Specification
In this section, we introduce the details of PuzzleClone's specification file. The meaning and format of each attribute will be explained here. Please note that the attributes will be parsed in order, and the order is the same as the introduction order below. For example, as the first attribute introduced below, custom_operator is processed first, so operators defined in this attribute can be used by any other attributes. But the opposite is invalid: please make sure when specifying an attribute, don't use any variables, symbols, or operators defined in attributes that will be later parsed. In addition, please make sure the names for custom operators, variables, symbols, and conditions do not duplicate or conflict with Python reserved words.
custom_operator
Type: Dict[str, str]
Dictionary of custom operators. You can define a list of custom operators (functions) here for later use in the definition of variables, symbols, and conditions.
Key: Operator name.
Value: Python lambda-expression string defining the operator OR the path to a Python file containing the operator definition (the path should be relative to the root directory).
Example:
custom_operator:
double: "lambda x: x * 2"
reformat: "customs/mathexpr_generator.py"
variables
Type: Dict[str, Variable]
Dictionary of custom variables. Variables should be defined in order without dependency conflicts, i.e., the definition of previous variables should not include any variables defined later.
Key: Variable name.
Value: A Variable object with the following attributes. Please note that PuzzleClone supports two mutually exclusive ways of defining variables:
- By specifying
typeanddomain. - By providing a custom formula in
formula.
Variable Attributes
type
Type: Optional[str]
The type of the variable.
Examples:
"int": Represents an integer variable."bool": Represents a boolean variable.
domain
Type: Optional[str]
The domain of the variable.
Examples:
"[1, 10]": Represents integers from 1 to 10."[True, False]": Represents boolean values."['red', 'blue', 'green']": Represents a selection from the given options.
formula
Type: Optional[str]
The formula used to initialize the variable.
Example:
"randint(1,6) + randint(1,6)": Represents the sum of two dice rolls.
Notes:
- If
formulais defined,typeanddomainmust not be defined. - If
formulais not defined, bothtypeanddomainmust be defined.
Example:
variables:
n:
type: "int"
domain: "[3, 5]"
dice_sum:
formula: "randint(1,6) + randint(1,6)"
symbols
Type: Optional[Dict[str, Union[DefinedSymbol, DerivedSymbols, DerivedSymbol]]]

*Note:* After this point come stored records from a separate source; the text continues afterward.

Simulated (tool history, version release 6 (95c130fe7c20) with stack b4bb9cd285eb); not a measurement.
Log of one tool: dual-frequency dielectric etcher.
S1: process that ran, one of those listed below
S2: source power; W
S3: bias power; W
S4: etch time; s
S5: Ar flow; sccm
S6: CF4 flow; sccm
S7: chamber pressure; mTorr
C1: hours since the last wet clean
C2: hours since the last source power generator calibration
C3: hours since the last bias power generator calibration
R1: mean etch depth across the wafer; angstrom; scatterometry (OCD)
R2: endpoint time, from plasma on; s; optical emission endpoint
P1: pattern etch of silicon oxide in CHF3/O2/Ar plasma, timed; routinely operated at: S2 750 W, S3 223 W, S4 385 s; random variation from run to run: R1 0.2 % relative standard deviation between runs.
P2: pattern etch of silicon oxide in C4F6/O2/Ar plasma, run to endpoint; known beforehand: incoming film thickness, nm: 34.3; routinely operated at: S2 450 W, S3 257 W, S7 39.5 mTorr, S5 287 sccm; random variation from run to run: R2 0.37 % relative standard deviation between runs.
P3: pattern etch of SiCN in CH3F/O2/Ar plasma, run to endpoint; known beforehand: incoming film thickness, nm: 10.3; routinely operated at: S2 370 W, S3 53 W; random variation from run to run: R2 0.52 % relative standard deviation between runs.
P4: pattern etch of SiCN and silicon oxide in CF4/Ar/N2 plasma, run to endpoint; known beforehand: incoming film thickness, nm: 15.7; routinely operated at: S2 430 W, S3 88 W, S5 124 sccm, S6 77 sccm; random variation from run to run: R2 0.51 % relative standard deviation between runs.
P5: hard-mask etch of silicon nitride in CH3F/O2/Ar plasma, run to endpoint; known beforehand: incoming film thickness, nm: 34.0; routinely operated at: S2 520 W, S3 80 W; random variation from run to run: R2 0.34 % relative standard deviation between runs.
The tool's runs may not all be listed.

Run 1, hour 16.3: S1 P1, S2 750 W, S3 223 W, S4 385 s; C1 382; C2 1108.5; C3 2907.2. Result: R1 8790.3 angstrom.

Dictionary of symbol definitions. Symbols are the core elements in puzzle generation representing entities in the puzzle. Symbols differ from Variables in that Symbols are often unknown and to be solved, while Variables are often known values explicitly specified in the puzzle description.
Key: Symbol name.
Value: A symbol object which can be one of:
DefinedSymbol: Basic symbol definitionDerivedSymbol: Symbol derived from other symbols using operatorsDerivedSymbols: Container for multiple derived symbol templates with random counts (i.e., a fixed number of symbols will be generated, but each symbol can randomly follow the structure defined in any of the provided templates.)
DefinedSymbol
Defines basic symbol templates used in puzzle generation.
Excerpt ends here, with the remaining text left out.